1. You are More Loved Than People Let On

Every single person in the room was genuinely in love with our love. I felt the contagion spread from the minute I started walking down the aisle. 

I was expecting a few funny speeches, telling embarrassing stories about me and my husband, and not much more. Yet, everyone who came on stage genuinely expressed some form of love for us either as individuals or a couple. The amount of open mic speeches that took place at our wedding floored me. One in particular, from a friend I've known since kindergarten had me repeating her words for days, pondering over what moved her to overcome her fear of public speaking just to proclaim how much our friendship meant to her. For the record, it means the world to me, too.

2. People Help you because they want to, Not because you'll owe them

I had a really hard time asking people for help for the wedding. Out of 90 guests, I estimated about 30 of them helped us in some way, either right from the beginning, or for the midnight cleanup and little things that happened during the reception. I fully expected to pay each of them for their services, and thought nobody would help me if I didn't offer them some form of compensation. Over and over again, I was turned down for payment, free booze, or even the notion of "you don't have to get me a wedding gift if you do this for me". I realized over time that people just wanted to be part of such a momentous day for me and my husband. And I realized, over time, that I probably would have done the same for them. 

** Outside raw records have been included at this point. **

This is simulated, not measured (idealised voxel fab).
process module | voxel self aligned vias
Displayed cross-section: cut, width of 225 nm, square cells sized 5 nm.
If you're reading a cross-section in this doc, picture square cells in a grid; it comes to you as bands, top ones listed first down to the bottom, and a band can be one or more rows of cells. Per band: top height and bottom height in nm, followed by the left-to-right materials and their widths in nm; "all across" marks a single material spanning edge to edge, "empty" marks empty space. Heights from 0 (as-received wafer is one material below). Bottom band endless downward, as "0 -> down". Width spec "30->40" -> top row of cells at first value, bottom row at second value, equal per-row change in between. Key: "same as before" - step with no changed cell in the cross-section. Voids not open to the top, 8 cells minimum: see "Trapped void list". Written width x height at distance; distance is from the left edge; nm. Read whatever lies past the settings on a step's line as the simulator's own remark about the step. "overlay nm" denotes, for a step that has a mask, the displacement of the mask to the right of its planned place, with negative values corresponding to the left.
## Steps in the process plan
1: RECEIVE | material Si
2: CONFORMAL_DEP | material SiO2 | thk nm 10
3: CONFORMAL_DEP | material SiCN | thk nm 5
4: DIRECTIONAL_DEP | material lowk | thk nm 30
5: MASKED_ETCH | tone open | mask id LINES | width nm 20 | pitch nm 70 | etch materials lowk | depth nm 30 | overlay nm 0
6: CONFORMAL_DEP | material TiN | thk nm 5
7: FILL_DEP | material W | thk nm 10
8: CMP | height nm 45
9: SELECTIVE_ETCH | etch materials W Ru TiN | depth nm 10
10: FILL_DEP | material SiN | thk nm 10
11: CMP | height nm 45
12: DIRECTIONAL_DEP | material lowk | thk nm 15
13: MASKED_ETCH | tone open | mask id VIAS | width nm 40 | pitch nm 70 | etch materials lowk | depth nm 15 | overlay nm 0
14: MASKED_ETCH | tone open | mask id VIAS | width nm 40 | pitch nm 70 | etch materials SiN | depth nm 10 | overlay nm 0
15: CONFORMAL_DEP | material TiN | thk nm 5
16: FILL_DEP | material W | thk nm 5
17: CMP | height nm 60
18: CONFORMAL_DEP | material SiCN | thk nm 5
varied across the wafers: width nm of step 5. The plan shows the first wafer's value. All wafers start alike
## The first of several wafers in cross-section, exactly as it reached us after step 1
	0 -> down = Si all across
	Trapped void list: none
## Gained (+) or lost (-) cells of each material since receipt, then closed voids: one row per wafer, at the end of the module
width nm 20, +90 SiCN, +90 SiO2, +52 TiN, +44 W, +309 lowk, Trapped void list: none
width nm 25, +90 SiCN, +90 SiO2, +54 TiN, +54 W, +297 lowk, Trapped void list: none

I remain eternally grateful to the helpers.

3. Parents Keep Everything

Ten years ago, I wrote a letter to my father. On my wedding day, he read that letter to everyone. It was laminated. I don't think there was a dry eye in the building.


4. There's Really Nothing to Stress Over

I take pride in the fact that I was a "low maintenance" bride, and that I kept myself fairly level-headed throughout the planning process. However, I'd be lying if I said I didn't have the jitters when I was all of 15 minutes late to my ceremony. I forgot to put the train down on my dress. Woops. The thing is, nobody noticed, and the night went on, and if anything went wrong, I was completely unaware of it and had the best time of my life.

I'm going to try to remember this the next time, on just a plain old regular day, I can't find a shirt that isn't wrinkled.

****

My wedding was perfect, even if there were imperfections. My marriage is magical, and I would do it all over again in a heartbeat - exactly the same way.